Overview

This is a keyword-search proof-of-concept utility that builds an index for a single text document. Users can provide a search phrase, and those words will be searched for in the document. The best match(es) will be shown to the user, along with the line number(s) where the match(es) occurred.

Usage

To run the program, execute the following command:

node keyword-search.js <search phrase>

Algorithm

The algorithm is very simple. First we build an index and then we perform the search.

Build the Index

Read the document line-by-line.
For each line, split the line into words.
For each word, add the line number to the index for that word.

Search

Split the search phrase into keywords
For each keyword, get the line numbers from the index
Find the line numbers that appear the most frequently
Display each line number with the actual text

Stemming

Stemming is the process of reducing words to their root form. For example, the words "running", "runs", and "ran" all have the same root form: "run". I used a Python solution from nltk.stem import PorterStemmer, to generate stemmer.txt from the source document. It is not important that the stemmer produces fake words, it is simply a hashing technique. The important thing is that the same word always produces the same stem. For example, the words "running", "runs", and "ran" all produce the same stem: "run". The stemmer is used to reduce the search phrase to its root form. The stemmer is also used to reduce the document to its root form. This allows us to compare the search phrase to the document.

Synonyms

Synonyms are words with similar meanings. For example, "car" and "automobile" are synonyms. A thesaurus is a collection of synonyms. I generated a thesaurus by scrapping some webpage that listed 96 popular words and their synonyms. I then generated a reverse-thesaurus so the popular words would also become a sort of hash to less-popular words.

Future Enhancements

While the above algorithm works if the user is familiar with the document, it does not recognize spelling errors or phrases.

Known Issues

TODO: Presently the thesaurus is not using stemmed words, so it is basically useless.

Sample Questions

Here are the sample questions I was given to test the algorithm, one has a typo:

• How do I compare a Probe Image to another image? • How can I find my recent Facial Recognition Sessions? • What is the difference between Lineups and Investigations? • How do I filter my session results? • What does Bookmarking an image do? • Why is the search similar option not avaiable? • Can I add more than 8 images to a lineup? • Do changes I make in the image editor overwrite the original image? • How can I correct the pose of my Mugshot?

Requirements

Ideally the results would be conversational, but also link to the original documentation. For example, if the user asked "How do I compare a Probe Image to another image?", the results would be:

A probe image, in the context of facial recognition or image analysis, is a specific image used as a reference or query for comparison against a database or a set of images. It's essentially the image that is being investigated or compared to other images in order to identify or find similarities with other images within a system or a database.

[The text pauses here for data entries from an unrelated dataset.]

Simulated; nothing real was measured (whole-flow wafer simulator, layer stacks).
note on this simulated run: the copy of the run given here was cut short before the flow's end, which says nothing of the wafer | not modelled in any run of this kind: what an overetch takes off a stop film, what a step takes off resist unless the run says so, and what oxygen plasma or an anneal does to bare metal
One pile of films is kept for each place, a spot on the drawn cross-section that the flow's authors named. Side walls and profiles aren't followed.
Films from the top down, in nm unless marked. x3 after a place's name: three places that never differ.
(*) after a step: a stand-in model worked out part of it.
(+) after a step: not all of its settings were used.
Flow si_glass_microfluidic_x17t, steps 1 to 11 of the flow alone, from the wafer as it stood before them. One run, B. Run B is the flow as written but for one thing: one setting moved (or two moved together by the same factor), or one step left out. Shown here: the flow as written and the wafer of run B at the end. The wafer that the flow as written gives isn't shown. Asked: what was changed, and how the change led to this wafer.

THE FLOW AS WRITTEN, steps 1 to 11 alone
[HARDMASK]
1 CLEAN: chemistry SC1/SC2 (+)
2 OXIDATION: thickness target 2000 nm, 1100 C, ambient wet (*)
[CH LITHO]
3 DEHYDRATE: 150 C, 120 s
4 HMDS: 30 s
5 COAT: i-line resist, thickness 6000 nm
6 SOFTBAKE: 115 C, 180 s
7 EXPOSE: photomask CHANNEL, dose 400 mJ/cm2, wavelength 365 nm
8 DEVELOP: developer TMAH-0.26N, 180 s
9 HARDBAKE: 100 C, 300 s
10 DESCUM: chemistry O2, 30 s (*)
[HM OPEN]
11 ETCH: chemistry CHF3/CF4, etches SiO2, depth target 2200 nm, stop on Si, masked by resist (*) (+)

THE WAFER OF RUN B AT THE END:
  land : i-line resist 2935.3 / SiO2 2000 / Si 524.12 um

The term "probe" implies that this image is used to probe or inquire into a database or collection of images, seeking matches or similarities. This image is typically compared against other images or a dataset to find matches, identify individuals, or retrieve similar images based on certain characteristics or criteria set within the software or system.

BERT

BERT (Bidirectional Encoder Representations from Transformers) is a transformer-based machine learning model developed by Google that excels in understanding the context of words in a sentence or passage.

BERT's strength lies in its ability to understand the context of words, phrases, and sentences by leveraging a large amount of pre-training data. This allows it to be adaptable and perform effectively across a wide range of natural language processing tasks.

Here's a simplified breakdown of how BERT operates:

Bidirectional Context Understanding

Unlike earlier models that processed text from left to right or right to left, BERT learns from the context of a word by considering both its left and right context in a sentence. This bidirectional approach helps it understand the nuances and dependencies between words more effectively.

Pre-training and Fine-tuning

BERT is pre-trained on massive amounts of text data in an unsupervised manner. During pre-training, it learns to predict missing words within sentences (Masked Language Model - MLM) and understand sentence relationships (Next Sentence Prediction - NSP). After pre-training, it can be fine-tuned on specific tasks with smaller, task-specific datasets.

Tokenization and Attention Mechanism

BERT tokenizes input text into smaller units called tokens, allowing it to understand the meaning of individual words, subwords, or pieces of words. It uses self-attention mechanisms, enabling it to weigh the importance of different words in relation to each other within a sentence.

Embeddings and Representations

BERT generates contextual embeddings for each token in a sentence, capturing the meaning of the token based on its context within the entire text. These embeddings represent the semantic meaning of the words in a high-dimensional space.

Fine-tuning for Specific Tasks

BERT's pre-trained weights can be fine-tuned for various downstream tasks such as text classification, named entity recognition, question answering, and more. Fine-tuning adjusts the model to perform well on specific tasks by updating its parameters with task-specific data.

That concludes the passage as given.